Opinion
570159/16
10-05-2021
Unpublished Opinion
Defendant appeals from a judgment of the Criminal Court of the City of New York, New York County (Anthony I. Giacobbe, J.H.O.), rendered February 9, 2016, upon a plea of guilty, convicting him of petit larceny, and imposing sentence.
PRESENT: Edmead, P.J., Brigantti, Hagler, JJ.
PER CURIAM.
Judgment of conviction (Anthony I. Giacobbe, J.H.O.), rendered February 9, 2016, affirmed.
Since defendant did not waive prosecution by information, we assess the sufficiency of the accusatory instrument based on the standard applicable to an information (see People v Hatton, 26 N.Y.3d 364, 368 [2015]). So viewed, the information was jurisdictionally valid because it contained "nonconclusory factual allegations that, if assumed to be true, address[ed] each element of the crime charged, thereby affording reasonable cause to believe that defendant committed that offense" (People v Middleton, 35 N.Y.3d 952, 954 [2020], quoting People v Matthew P., 26 N.Y.3d 332, 335-336 [2015]). The information alleged that at a specified date and time, defendant "remove[d] two bottles of fragrance and one pair of shoes from a rack" inside a specified Century 21 store, then "conceal[ed] the items inside a bag" and "attempt[ed] to leave the store in possession of the property without paying for it." Contrary to defendant's claim, these allegations were nonconclusory and legally sufficient to charge defendant with petit larceny (see Penal Law § 155.25) and criminal possession of stolen property in the fifth degree (see Penal Law § 165.40; People v Livingston, 150 A.D.3d 448 [2017], lv denied 29 N.Y.3d 1093 [2017]; see also People v Olivo, 52 N.Y.3d 309, 318-319 [1981]).
Our review of the record indicates that defendant's plea was knowing, intelligent and voluntary. At the plea proceeding, defendant admitted he was pleading guilty freely and voluntarily, he had an opportunity to discuss his case with counsel, and waived specific constitutional rights, including the right to trial, to call witnesses, to question the People's witnesses and the right to remain silent (see People v Conceicao, 26 N.Y.3d 375, 383 [2015]). Defendant also executed a form acknowledging receipt of a written copy of the terms of the conditional discharge and its expiration date (see CPL 410.10[1]; People v Valentin, 66 Misc.3d 136 [A], 2020 NY Slip Op 50044[U][App Term, 1st Dept 2020], lv denied 35 N.Y.3d 945 [2020]) and his contention that the plea was invalid because he was not informed of the requirement of his conditional discharge that he lead a law-abiding life for one year is unavailing (see People v Rivera, 67 Misc.3d 140 [A], 2020 NY Slip Op 50702[U] [App Term, 1st Dept 2020] , lv denied 36 N.Y.3d 931 [2020]; People v Cecilio, 65 Misc.3d 148 [A], 2019 NY Slip Op 51829[U] [App Term, 1st Dept 2019], lv denied 34 N.Y.3d 1127 [2020]).

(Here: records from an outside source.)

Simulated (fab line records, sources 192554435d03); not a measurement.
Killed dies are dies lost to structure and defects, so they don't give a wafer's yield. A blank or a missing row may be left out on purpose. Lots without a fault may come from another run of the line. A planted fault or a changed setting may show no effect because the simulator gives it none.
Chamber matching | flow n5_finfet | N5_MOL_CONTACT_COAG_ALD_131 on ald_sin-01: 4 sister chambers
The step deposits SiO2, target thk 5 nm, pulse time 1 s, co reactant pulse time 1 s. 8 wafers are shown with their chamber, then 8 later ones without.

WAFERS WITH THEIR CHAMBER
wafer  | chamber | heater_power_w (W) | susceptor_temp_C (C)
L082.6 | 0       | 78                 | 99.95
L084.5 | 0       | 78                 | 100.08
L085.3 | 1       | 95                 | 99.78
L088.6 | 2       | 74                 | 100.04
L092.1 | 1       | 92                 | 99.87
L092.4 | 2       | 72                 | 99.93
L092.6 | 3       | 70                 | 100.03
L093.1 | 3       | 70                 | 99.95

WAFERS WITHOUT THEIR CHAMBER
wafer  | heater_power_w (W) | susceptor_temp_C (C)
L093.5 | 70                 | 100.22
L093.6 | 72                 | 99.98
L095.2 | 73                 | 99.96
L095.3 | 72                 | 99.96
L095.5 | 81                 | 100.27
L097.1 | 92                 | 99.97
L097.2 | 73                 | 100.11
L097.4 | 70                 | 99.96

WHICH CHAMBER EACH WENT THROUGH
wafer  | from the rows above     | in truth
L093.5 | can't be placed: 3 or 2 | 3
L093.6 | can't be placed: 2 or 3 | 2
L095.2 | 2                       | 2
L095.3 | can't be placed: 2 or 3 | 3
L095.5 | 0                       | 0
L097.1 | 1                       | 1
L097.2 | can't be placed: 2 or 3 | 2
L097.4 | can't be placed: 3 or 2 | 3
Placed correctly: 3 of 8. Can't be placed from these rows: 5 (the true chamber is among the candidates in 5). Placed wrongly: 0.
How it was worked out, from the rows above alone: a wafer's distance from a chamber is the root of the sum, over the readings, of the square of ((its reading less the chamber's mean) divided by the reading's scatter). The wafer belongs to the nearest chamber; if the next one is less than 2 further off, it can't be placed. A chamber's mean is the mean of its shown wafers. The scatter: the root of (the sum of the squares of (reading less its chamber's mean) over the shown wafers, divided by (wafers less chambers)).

Assuming in defendant's favor that the plea court was under a duty to inform him of the immigration consequences of his guilty plea to this class A misdemeanor, an issue left open in People v Peque, 22 N.Y.3d 168, 197 n 9 (2013), cert denied sub nom. Thomas v New York, 574 U.S. 840 (2014), a Peque hearing is not required in this particular case, inasmuch as it is highly unlikely, given the terms and circumstances of the plea, that defendant could make the requisite showing of prejudice under Peque if granted a hearing. In this regard, the accusatory instrument established, prima facie, defendant's commission of the charged class A misdemeanors for which he faced up to 364 days in prison if convicted after trial (see Penal Law § 70.15[1]). By pleading guilty, defendant received an extremely favorable disposition, a sentence of two days community service. Defendant also had a lengthy criminal history, including some six prior petit larceny convictions. In the circumstances, it is highly unlikely that defendant, if granted a Peque hearing, could make the requisite showing that it was reasonably probable that he would have forgone the very favorable plea deal and instead insisted on going to trial had he been informed of the deportation consequences (see People v Olmedo, 149 A.D.3d 588 [2017], lv denied 29 N.Y.3d 1084 [2017]; People v Barry, 149 A.D.3d 494 [2017], lv denied 29 N.Y.3d 1123 [2017]).
Finally, we note that if defendant's guilty plea in this case actually results in immigration consequences, an issue that is far from clear at this juncture, he has a remedy pursuant to the newly enacted amendment to CPL 440.10(1)(j), which provides for a motion to vacate the conviction for a class A or unclassified misdemeanor based upon ongoing collateral consequences, including potential or actual immigration consequences (see CPL 440.10[1][j]).